Ms. Laverty started posting her beautifully arranged snack plates on TikTok last year. When the girl dinner trend began to take off, she recalled, “I was like, ‘I have never resonated with something more.’”

“There was this feeling of, ‘Oh my God, I’m not the only one,’” Ms. Laverty said. “I love anything that celebrates something women are all doing, but we don’t all know that we’re doing it.”

Some have pointed out that the grazing isn’t enough satisfy their own appetites and, in some cases, could be masking disordered eating.

“‘Girl dinner’ more like girl please go to the doctor you have an ED,” one user wrote on TikTok.

But adherents are quick to note that girl dinners are not about deprivation. Women have long been programmed to see food as the enemy, but the girl dinner trend is about embracing the simple joy of snacks as meals. Girl dinner represents a conscious choice to opt out of the tyranny of cooking and doing the dishes. It’s also, conveniently, the answer to fridge clean out day.

And though the trend may sound suspiciously like tapas, or mezze, or a charcuterie board, girl dinner differs in one key way: Unlike a Super Bowl-esque spread of appetizers, girl dinner is most frequently made by one person, for the consumption and enjoyment of one person.
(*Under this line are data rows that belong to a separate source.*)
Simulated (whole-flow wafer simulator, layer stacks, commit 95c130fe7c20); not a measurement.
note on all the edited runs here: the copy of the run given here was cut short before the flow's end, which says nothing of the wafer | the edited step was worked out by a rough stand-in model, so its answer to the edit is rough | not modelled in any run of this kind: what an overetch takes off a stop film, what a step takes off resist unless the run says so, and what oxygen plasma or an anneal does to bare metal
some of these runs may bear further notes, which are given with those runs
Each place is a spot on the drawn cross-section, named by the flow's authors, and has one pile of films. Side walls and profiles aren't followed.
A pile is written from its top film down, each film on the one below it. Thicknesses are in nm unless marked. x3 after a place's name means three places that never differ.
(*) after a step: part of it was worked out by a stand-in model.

“I remember trying to be a meal prepper and I just couldn’t do it,” Ms. Laverty said. “You could go through the effort of it, but why not open up a bunch of jars and satisfy your taste senses the same way?”

Seema Rao, an art historian in Cleveland, sees a historical connection between girl dinner and entrenched gender norms that dictate women prepare a hearty meal for their husbands every evening.

“The idea of cooking dinner was historically women’s work in the home,” said Ms. Rao, 49. “What I like about girl dinner is it takes away the idea that you have to cook anything: You just literally put it together. So you go from a position where the production of the food is what makes it good and makes you a valid woman, to the idea that having food is what makes you a valid woman.”

At least one nutritionist has given her seal of approval to the trend. Kathrine Kofoed, 27, a nutritionist and health coach in Portland, Ore., suggested that part of the reason girl dinner was being so widely embraced was its affirmation of the way women already eat: “It’s a pleasant departure from diet culture, and from all these rigid expectations of what food should be.”

“I see so many more issues for people with overeating and restricting and then perhaps bingeing, or just having this very complicated and often disordered relationship with food,” Ms. Kofoed said, pointing to the benefits of finding “more joy and pleasure in the meals we’re eating.”

Perhaps the most important thing about girl dinner is that you don’t have to be a girl to enjoy it.

“My friends and I were joking that it’s girl dinner, but anyone can have it,” Ms. Maher said. “But it’s for the girls, gays and theys.”

You may be wondering what, by contrast, “boy dinner” may look like. “Go to your local supermarket at 6:30 p.m. and stand behind a single man and see what’s inside of his basket,” the comedian Brian Lee observed on TikTok. “Frozen pizza, deli meats, potato chips, no vegetables.”

For Ms. Maher, it’s less about the content of the meal than the feeling around it. “The girl dinner is a giddy experience,” she said. “You could be having the slice of frozen pizza, but you’ve also got maybe a glass of wine and some grapes to go with it. And you’re just so pleased with yourself. You’re like, ‘I barely worked for this and it feels like an indulgence.’ That’s what makes it girl dinner.”